Good, safe sex isn't just about physical protection.

Emotional health and safety is an important consideration, too.

"Sometimes after we've been hurt, or we suffer a large loss, we're just in a bad spot—a bad place emotionally, mentally, physically," said Kimberly Kanoza, Executive Director of Matchmaker Michigan, a personalized professional matchmaking service based in Grand Rapids.

The company serves singles ages 18 to 92 who seek long-term, committed relationships. Kanoza and her team interview clients in person before making matches; in addition to understanding each client's personality, they also assess emotional health and availability: Are clients ready for the relationship they say they're looking for?

"Anybody can get together and have sex and just have a short-term immediate attraction, but the purpose of intent isn't productive. It's an empty process. It's not long-term gratifying. You have to feel safe and know that person is going to be there the next day, and the next day."

Whether ready to re-enter the dating field or not, Braford notes that newly single women have an opportunity to explore a new relationship with themselves—to think about their body existing for their own pleasure.

"Getting comfortable with and loving yourself just as you are right now is work I encourage all women to undertake, but can be particularly powerful while single," she said. "For the first time in a long time, a newly single woman can allow her sexuality to exist the way she wants it, rather than as purely responsive to her partner's desires."

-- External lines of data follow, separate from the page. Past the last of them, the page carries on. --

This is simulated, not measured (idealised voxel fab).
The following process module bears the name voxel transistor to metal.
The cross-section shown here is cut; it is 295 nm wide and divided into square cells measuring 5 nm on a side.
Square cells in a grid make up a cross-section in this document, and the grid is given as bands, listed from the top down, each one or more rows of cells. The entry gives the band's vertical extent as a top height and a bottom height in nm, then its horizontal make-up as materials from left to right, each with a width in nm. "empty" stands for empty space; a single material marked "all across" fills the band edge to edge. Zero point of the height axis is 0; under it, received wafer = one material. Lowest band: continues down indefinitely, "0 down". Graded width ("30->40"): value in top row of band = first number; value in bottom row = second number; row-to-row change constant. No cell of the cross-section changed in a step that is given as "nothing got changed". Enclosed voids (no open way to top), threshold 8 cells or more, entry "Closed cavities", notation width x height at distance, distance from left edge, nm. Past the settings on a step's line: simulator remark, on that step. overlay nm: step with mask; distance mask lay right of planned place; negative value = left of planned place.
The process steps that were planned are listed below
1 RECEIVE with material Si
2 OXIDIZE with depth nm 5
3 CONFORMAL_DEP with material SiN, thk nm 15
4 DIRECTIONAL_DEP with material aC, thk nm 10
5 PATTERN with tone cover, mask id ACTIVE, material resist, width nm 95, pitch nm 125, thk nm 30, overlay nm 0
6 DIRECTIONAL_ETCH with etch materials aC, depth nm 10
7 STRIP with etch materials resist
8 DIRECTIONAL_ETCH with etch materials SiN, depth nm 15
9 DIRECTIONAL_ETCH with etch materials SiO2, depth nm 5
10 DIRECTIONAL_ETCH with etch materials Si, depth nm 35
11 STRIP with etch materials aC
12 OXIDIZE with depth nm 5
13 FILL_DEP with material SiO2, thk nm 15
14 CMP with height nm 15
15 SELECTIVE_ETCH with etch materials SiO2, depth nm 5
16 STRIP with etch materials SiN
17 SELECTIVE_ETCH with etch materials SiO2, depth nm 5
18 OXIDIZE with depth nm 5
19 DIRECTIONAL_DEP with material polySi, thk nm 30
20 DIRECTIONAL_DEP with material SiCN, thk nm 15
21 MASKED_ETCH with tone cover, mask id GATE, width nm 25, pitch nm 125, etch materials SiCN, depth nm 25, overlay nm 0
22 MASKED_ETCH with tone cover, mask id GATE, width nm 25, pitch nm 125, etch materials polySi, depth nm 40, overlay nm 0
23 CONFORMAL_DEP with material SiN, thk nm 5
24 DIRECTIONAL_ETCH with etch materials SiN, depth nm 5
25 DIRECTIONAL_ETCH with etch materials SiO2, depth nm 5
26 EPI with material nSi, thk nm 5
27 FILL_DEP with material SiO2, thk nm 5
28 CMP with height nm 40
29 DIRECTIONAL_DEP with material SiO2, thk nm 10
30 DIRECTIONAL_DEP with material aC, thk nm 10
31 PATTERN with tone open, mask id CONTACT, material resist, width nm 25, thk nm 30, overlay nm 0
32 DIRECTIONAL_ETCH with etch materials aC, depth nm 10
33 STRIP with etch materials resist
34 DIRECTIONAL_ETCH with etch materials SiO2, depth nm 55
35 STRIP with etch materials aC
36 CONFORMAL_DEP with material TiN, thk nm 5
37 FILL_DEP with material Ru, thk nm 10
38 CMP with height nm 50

Braford adds that if a woman is able to relate to her body in a more sensual way, rather than through the "daily barrage of criticisms," she can talk more productively about the pain she and her body have suffered along the way, and about the ways she can still enjoy her body.

"In later partnered activity, she may feel more comfortable voicing how she likes to be touched—and how she does not like to be touched, for that matter—and can be more mindfully present in the touch she receives."